See my comments inline:
On Wed, Mar 14, 2012 at 9:24 AM, Giovanni Marzulli <
[EMAIL PROTECTED]> wrote:
> I'm trying HDFS on a small test cluster and I need to clarify some doubts
> about hadoop behaviour.
> Some details of my cluster:
> Hadoop version: 0.20.2
> I have two racks (rack1, rack2). Three datanodes for every rack.
> Replication factor is set to 3.
> "HDFS’s placement policy is to put one replica on one node in the local
> rack, another on a node in a different (remote) rack, and the last on a
> different node in the same remote rack."
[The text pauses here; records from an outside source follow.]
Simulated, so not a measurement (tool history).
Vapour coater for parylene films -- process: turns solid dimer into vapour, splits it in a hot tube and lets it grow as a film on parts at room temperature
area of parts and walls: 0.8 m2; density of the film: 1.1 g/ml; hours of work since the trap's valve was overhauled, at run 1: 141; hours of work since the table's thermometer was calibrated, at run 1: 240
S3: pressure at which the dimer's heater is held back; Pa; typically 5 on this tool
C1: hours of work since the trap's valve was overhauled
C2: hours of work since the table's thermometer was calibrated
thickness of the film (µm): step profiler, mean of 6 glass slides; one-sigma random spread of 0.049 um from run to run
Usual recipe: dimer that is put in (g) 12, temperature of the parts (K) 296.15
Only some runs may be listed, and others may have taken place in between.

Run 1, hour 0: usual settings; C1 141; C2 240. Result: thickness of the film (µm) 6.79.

> Instead, I noticed that sometimes, a few blocks of files are stored as
> follows: two replicas in the local rack and a replica in a different rack. Are
> there exceptions that cause different behaviour than default placement
Your description of replica placement is correct. However a node chosen
based on this placement may not be a good target, due to the traffic on the
node, remaining space etc. See BlockPlacementPolicyDefault#isGoodTarget().
Given the small cluster size, you may be seeing different behavior based on
load of individual nodes, racks etc.
Likewise, at times some blocks are read from nodes in the remote rack
> instead of nodes in the local rack. Why does it happen?
This is surprising. Not sure if the topology is correctly configired.
> Another thing: if I have two datacenters and two racks for each of them
> (so a hierarchical network topology), where two remote replicas arestored? Does Hadoop consider the hierarchy and stores one replica in the
> local datacenter and two replicas in the other datacenter? Or the two
> replicas are stored in a totally random rack?
> Hadoop clusters are not spread across datacenters.